[Cryptography] VW/EPA tests as crypto protocols ?

Fri Sep 25 07:20:32 EDT 2015

> This topic touches on crypto only tangentially;  see last two
> paragraphs below.
> 
> In the VW situation, the correct regulatory protocol is simple:
> Stick a probe up the tailpipe and then go for a drive under 
> real-world conditions....
> 
> The general principle here is simple:  
>   *Measure the thing you care about.*
> 
> To say the same thing the other way:  Avoid measuring something
> that is only a proxy for the thing you care about.  As soon as
> you start rewarding and/or regulating the proxy, it ceases to
> be a reliable measure.  In this double-negative form it is 
> known as Goodheart's law:
>  https://en.wikipedia.org/wiki/Goodhart%27s_law
This idea has been around for many years in many forms.  One example I first saw some time in the early '70s was a response to one of those clever memes about management that made the rounds:  "You can't manage what you don't measure".  Response:  "You'll get exactly what you measure".
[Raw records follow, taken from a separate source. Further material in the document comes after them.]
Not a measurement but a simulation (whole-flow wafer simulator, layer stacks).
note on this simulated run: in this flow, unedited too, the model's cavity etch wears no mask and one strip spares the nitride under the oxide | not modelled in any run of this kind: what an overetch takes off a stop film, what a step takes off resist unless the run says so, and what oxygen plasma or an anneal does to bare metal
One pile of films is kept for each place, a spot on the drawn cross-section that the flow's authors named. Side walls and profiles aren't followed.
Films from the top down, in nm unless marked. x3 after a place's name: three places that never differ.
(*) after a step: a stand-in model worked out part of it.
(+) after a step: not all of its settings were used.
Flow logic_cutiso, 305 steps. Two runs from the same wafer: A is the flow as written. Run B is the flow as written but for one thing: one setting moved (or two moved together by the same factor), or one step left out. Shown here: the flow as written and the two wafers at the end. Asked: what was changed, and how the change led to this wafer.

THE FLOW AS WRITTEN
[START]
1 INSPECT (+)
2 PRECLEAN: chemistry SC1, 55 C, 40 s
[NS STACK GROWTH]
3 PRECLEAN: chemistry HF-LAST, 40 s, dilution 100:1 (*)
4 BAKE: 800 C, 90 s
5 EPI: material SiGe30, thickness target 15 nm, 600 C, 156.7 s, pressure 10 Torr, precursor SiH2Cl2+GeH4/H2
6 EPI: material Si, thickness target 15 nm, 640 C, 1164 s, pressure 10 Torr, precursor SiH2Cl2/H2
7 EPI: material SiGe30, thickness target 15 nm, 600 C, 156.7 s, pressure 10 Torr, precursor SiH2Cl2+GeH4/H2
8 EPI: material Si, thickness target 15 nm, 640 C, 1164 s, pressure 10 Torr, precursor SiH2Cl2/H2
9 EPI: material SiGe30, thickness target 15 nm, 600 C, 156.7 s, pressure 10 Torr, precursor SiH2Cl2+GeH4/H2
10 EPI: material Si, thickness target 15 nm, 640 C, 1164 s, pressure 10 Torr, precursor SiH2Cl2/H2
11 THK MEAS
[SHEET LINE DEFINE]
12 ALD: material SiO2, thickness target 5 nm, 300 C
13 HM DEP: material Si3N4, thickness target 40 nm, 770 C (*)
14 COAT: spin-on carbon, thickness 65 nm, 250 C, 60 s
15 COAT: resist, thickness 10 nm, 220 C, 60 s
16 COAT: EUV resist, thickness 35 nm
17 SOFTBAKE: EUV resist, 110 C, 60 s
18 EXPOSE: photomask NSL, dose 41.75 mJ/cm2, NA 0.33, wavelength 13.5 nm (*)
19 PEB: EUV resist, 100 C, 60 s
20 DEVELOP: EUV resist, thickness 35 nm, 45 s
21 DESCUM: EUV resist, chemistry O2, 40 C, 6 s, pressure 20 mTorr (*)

On the more general issue of detection:  This is an issue not so much of measurement as of testing.  There are multiple kinds of systems and system failures (deliberate or otherwise), and testing strategies have to be chosen to match the kind of system and failure that's possible.  Thus:

1.  You cannot distinguish correct from incorrect outputs.  These are rare, but there is one cryptographic element that falls into this category:  Random number generators.  These simply cannot be tested by looking at the results.  (It's interesting that the only example I know of in this class takes no inputs.)

2.  You can construct an input set with the property that if the results are correct on the input set, they are correct everywhere.  There are systems that we assume have this property in the face of *random* failures, and we often implicitly assume it - e.g., with sets of test vectors for cryptographic algorithms.  Of course, in the face of deliberate wrongware, it's easy for the system to give the right answers exactly for the test vectors.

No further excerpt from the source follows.